This formula was the Ausgleich, or “compromise,” which created the unique dual monarchy of Austria-Hungary. The Hungarian constitution of 1848 was restored, and the entire empire was reorganized as a strict partnership.
Austria and Hungary were united in the person of the emperor, who was always to be a Catholic and a legitimate Habsburg, and who was to be crowned king of Hungary in Budapest. For foreign policy, military affairs, and finance, the two states had joint ministers appointed by the emperor. A customs union, subject to renewal every ten years, united them. Every ten years the quota of common expenditure to be borne by each partner was to be renegotiated.
A unique body, the “delegations,” made up of sixty members from the Austrian parliament and sixty members from the Hungarian parliament, meeting alternately in Vienna and in Budapest, was to decide on the common budget, which had to be ratified by the full parliaments of both countries. The delegations also had supervisory authority over the three joint ministers and might summon them to account for their activities.
In practice, however, the delegations seldom met and were almost never consulted on questions of policy. The system favored Hungary, which had 40 percent of the population but never paid more than a third of the expenses. Every ten years, therefore, when the quota of expenses and the customs union needed joint consideration, a new crisis arose.
One overwhelming problem remained common to both halves of the monarchy: that of the national minorities who had not received their autonomy. Some of these minorities (Czechs, Poles, Ruthenes) were largely in Austria; others (Slovaks, Romanians) were largely in Hungary; the rest (Croats, Serbs, Slovenes) were in both states. These nationalities were at different stages of national self-consciousness.
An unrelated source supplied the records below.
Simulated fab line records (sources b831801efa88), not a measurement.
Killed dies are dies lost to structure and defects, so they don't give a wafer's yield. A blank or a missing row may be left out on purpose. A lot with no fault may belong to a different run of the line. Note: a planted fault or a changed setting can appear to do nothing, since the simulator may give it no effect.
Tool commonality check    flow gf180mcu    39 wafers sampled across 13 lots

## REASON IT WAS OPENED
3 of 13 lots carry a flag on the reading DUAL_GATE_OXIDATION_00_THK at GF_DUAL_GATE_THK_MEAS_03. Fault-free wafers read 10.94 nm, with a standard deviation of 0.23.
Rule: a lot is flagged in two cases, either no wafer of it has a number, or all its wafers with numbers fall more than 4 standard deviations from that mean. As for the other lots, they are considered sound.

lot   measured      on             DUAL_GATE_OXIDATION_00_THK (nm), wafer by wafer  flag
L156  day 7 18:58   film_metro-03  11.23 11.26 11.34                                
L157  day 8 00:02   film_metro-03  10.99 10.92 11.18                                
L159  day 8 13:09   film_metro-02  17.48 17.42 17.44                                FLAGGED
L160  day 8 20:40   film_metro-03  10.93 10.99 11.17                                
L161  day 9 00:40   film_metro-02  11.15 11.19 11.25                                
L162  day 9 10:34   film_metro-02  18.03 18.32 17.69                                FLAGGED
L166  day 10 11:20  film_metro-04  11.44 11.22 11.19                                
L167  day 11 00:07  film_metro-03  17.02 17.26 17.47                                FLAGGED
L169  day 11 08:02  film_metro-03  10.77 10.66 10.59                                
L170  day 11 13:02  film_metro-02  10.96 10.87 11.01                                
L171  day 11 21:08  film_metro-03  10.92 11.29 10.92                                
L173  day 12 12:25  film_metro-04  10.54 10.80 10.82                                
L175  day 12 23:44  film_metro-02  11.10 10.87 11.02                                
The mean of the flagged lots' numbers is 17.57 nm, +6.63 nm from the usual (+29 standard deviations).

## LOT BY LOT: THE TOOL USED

Some were subject to pressures and manipulation from fellow nationals living outside the dual monarchy. All had some leaders who urged compromise and conciliation with the dominant Austrians and Magyars, as well as others who advocated resistance and even revolution. The result was a chronic and often unpredictable instability in the dual monarchy.
The Austrian constitution of 1867 provided that all nationalities should enjoy equal rights and guaranteed that each might use its own language in education, administration, and public life. And in 1868 the Hungarians passed a law that allowed the minorities to conduct local government in their own language, to hold the chief posts in the counties where they predominated, and to have their own schools. But in practice the minority nationalities suffered discrimination and persecution.